How Free Compost Collections Help Community Gardens

Free compost shared for community gardens will benefit everyone involved.


With the idea of a community garden being something, most can agree on, in many areas free compost is donated to those involved to help with this effort. Community gardening is not a new idea, but it is one that really helps in many areas.




Those who save what will become free compost that continually needs to be made again for community gardens will donate some time to bring this to the people who do most of the work. In some locations, everyone involved with the community garden will spend time working the land that is being used, as well as benefit from what is grown.

Most community gardens will not use certain items and those participating are given a list of what can be donated. In our area, a container is given to anyone who would like to freely donate what they collect-which is merely trashed otherwise.

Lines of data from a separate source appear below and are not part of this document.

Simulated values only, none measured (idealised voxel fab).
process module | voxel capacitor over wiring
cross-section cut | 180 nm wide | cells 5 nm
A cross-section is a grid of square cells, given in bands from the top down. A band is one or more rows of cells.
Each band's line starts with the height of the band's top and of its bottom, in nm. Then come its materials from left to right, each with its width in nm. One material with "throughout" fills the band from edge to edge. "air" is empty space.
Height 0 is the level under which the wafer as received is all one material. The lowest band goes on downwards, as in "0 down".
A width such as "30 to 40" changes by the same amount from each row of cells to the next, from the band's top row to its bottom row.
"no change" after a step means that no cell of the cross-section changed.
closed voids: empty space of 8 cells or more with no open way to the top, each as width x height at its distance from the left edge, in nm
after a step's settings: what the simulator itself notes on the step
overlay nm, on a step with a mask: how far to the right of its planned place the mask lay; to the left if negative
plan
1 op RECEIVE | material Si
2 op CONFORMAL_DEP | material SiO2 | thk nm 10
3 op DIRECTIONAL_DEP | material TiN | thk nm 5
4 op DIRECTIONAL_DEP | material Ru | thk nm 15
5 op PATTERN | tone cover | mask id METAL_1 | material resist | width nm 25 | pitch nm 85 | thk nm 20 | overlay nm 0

What can be included in the container we accepted to help with the free compost effort is as follows:




  • Fruit scraps
  • Vegetable scraps
  • Coffee filters
  • Coffee grounds
  • Tea bags
  • Egg shells
  • Nut shells
  • Leaves
  • Grass clippings
  • House plants
  • Wood chips
  • Bread

Readers viewing the photo included with this information about the free composting efforts will see the list of what should not be included. Most of the items on that list will just make sense to the average person who is familiar with gardening and composting.

The purpose of compost and accepting items to make free compost is to encourage everyone who can learn about gardening. Free compost made available to those who otherwise would not understand some of the basics of composting or gardening will help many in various ways.

People involved with a community garden will enjoy what is grown if they so choose. Some have their own garden spot, yet participate in the community garden by bringing items to make free compost in an effort to help others.

The basics of composting is simple enough. Gathering what is needed to have compost ready each season might be the difficult part for some, especially those living in areas where there is not enough space to have a compost pile.

As those involved continue to save scraps, shells and yard waste to make new compost, the community gardens will be able to offer free compost to those needing it. Also, more community gardens will be able to open in areas where people will enjoy the fresh garden offerings.

It may surprise some to learn that according to the EPA, food scraps and yard waste equal about 20% to 30% of what heads to landfills. Theses scraps instead can easily become part of the free compost for community gardens and individuals who are interested in growing their own food.